> GC burns far more CPU cycles

Far less for moving collectors. That's why they're used: to reduce the overhead of malloc/free based memory management. The whole point of moving collectors is that they can make the CPU cost of memory management arbitrarily low, even lower than stack allocation. In practice it's more complicated, but the principle stands.

The reason some programs "avoid the heap like the plague" is because their memory management is CPU-inefficient (as in the case of malloc/free allocators).

> Meanwhile I'm not sure where you got this idea about the value of CPU cycles relative to RAM

There is a fundamental relationship between CPU and RAM. As we learn in basic complexity theory, the power of what can be computed depends on how much memory an algorithm can use. On the flip side, using memory and managing memory requires CPU.

To get the most basic intuition, let's look at an extreme example. Consider a machine with 1 GB of free RAM and two programs that compute the same thing and consume 100% CPU for their duration. One uses 80MB of RAM and runs for 100s; the other uses 800MB of RAM and runs for 99s (perhaps thanks to a moving collector). Which is more efficient? It may seem that we need to compare the value of 1% CPU reduction vs a 10x increase in RAM consumption, but that's not necessary. The second program is more efficient. Why? Because when a program consumes 100% of the CPU, no other program can make use of any RAM, and so both programs effectively capture all 1GB, only the second program captures it for one second less.

This scales even to cases when the CPU consumption is less than 100% CPU, as the important thing to realise is that the two resources are coupled. The thing that needs to be optimised isn't CPU and RAM separately, but the RAM/CPU ratio. A program can be less efficient by using too little RAM if using more RAM can reduce its CPU consumption to get the right ratio (e.g. by using a moving collector) and vice versa.

Moving collectors as generally used are a huge waste of memory throughput, and this shows up consistently in the performance measurements. Moving data is very expensive! The whole point of ownership tracking in programming languages is so that large chunks of "owned" data can just stay put until freed, and only the owning handle (which is tiny) needs to move around. Most GC programming languages do a terrible job of supporting that pattern.

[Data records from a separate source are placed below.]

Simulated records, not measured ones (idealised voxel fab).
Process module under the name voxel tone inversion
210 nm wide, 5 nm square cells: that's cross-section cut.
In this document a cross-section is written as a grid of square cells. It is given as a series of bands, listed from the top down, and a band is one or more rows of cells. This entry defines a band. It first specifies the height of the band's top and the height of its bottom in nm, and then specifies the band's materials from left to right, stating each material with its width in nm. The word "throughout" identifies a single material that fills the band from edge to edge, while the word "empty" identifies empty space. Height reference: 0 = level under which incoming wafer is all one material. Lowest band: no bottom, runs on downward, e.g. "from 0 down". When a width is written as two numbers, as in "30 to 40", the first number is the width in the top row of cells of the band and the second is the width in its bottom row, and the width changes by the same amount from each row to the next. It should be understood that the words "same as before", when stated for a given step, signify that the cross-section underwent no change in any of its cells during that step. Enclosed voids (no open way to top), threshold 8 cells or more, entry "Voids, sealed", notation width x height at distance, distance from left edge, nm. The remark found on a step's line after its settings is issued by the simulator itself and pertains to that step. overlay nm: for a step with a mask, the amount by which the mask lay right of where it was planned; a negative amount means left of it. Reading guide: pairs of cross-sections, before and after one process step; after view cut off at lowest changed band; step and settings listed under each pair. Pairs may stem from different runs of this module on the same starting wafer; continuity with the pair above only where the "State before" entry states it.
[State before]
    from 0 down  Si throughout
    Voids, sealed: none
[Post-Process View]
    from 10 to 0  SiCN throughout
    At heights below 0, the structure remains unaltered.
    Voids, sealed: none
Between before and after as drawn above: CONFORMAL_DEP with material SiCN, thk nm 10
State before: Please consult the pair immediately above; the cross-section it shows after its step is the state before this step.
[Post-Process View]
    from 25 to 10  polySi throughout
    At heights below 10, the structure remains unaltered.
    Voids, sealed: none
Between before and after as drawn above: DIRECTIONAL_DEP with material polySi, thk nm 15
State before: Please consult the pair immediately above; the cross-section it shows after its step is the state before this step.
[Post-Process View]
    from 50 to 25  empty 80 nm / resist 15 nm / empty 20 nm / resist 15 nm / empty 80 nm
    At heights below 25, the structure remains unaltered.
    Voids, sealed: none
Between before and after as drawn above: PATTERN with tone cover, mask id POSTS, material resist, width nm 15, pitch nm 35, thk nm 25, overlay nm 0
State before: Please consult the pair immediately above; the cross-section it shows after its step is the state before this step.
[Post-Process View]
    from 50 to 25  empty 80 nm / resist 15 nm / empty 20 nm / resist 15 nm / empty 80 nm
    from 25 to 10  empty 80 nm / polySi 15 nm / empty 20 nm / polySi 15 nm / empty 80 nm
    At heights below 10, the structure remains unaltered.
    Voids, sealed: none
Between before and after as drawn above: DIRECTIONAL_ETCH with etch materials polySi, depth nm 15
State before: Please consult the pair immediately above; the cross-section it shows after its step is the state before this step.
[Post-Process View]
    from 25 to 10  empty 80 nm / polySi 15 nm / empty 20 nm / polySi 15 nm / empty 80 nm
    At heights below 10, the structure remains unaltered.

That's just not true. To give you a few pieces of the picture, moving collectors move little memory and/or do so rarely: In the young generation, few objects survive and so few are moved (the very few that survive longer are moved into the old gen); in the old generation, most objects survive, but the allocation rate is so low that moving them is rare (although the memory management technique in the old gen doesn't matter as much precisely because the allocation rate is so low, so whether you want a moving algorithm or not in the old gen is less about speed and more about other concerns).

On top of that, the general principle of moving collectors (and why in theory they're cheaper than stack allocation) is that the cost of the overall work of moving memory is roughly constant for a specific workload, but its frequency can be made as low as you want by using more RAM.

The reason moving collectors are used in the first place is to reduce the high overhead of malloc/free allocators.